Seventy years later, buffalo—and the Native American tribes the explorers encountered—would be almost eliminated on the Great Plains thanks to another revered American, William Tecumseh Sherman.  

The general is best known for his for his bloody march across Georgia, stealing livestock and intimidating civilians in one of the most famous campaigns of the Civil War. But after the war, he didn’t retire. Instead, he took his scorched-earth tactics to another war—one against Native Americans. Sherman’s leadership led not just to the extermination and relocation of thousands of indigenous people, but the annihilation of nearly all of the United States’ wild buffalo.

Major General William Tecumseh Sherman taken in 1864, in the trench before Sherman's March across Georgia.

The Civil War might not seem related to the fate of buffalo or Native Americans, but in reality they were closely intertwined. Almost as soon as the Civil War ended, the United States turned its attention westward. A country that couldn’t agree on slavery rallied around the idea that American should push west.

There was just one problem: The land was already settled by Native Americans, many of whom put up armed resistance to American incursions. “Northerners and Southerners agreed on little at the time except that the Army should pacify Western tribes,” write historians Boyd Cothran and Ari Kelman.

In the eyes of the government and the public, there was one man perfectly suited for the job: Sherman. Now the most senior member of the U.S. Army, Sherman was known for using psychological warfare to bring the South to its knees. By sending Sherman west, officials hoped, the United States could gain even more land and secure space for an ambitious westward expansion.
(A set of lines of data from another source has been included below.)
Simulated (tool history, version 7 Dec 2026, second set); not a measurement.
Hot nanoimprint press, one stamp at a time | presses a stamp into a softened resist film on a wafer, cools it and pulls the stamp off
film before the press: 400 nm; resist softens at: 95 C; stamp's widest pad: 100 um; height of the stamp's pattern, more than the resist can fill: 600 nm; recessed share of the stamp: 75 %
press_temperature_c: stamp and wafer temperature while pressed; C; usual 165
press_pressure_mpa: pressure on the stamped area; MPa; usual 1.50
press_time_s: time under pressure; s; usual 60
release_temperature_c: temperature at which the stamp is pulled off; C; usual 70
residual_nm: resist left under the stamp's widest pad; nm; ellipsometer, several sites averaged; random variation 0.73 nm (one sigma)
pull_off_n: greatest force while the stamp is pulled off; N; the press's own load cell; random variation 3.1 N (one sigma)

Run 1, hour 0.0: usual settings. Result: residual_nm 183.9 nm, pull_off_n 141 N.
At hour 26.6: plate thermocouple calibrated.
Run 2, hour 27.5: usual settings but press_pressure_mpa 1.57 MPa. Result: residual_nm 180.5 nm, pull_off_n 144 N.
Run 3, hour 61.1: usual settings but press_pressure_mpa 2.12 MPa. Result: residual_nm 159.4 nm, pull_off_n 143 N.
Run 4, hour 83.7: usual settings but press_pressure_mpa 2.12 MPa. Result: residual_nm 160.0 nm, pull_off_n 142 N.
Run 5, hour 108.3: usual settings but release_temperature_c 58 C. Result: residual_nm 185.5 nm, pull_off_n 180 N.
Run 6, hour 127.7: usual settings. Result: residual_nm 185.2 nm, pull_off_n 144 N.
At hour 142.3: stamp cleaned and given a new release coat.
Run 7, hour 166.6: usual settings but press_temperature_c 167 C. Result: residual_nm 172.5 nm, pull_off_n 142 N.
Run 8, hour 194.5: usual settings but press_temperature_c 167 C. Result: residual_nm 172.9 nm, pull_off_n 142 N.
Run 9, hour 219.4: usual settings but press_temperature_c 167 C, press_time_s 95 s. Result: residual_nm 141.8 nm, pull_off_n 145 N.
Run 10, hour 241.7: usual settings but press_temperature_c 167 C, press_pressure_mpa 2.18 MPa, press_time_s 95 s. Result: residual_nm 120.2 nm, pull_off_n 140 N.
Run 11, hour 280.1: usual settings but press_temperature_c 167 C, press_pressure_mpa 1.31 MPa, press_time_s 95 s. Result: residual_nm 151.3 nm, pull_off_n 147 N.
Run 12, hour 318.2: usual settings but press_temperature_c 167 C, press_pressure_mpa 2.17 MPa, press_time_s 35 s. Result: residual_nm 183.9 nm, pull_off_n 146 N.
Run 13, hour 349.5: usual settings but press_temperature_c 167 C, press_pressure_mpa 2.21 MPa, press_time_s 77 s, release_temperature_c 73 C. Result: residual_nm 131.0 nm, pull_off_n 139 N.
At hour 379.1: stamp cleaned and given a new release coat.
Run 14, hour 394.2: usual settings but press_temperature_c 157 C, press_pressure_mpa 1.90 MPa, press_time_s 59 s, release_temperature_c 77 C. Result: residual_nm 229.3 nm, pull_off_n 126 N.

Buffalo were a critical part of that plan. Sherman’s job was to use the U.S. Army to protect the transcontinental railroad and secure mining interests in territory traditionally owned and settled by Native Americans. The plan was to force Native Americans onto reservations, seize their land and protect the settlers who moved there. In a series of campaigns now known as the western Indian Wars, the military clashed with tribes intent on protecting their lands and their way of life.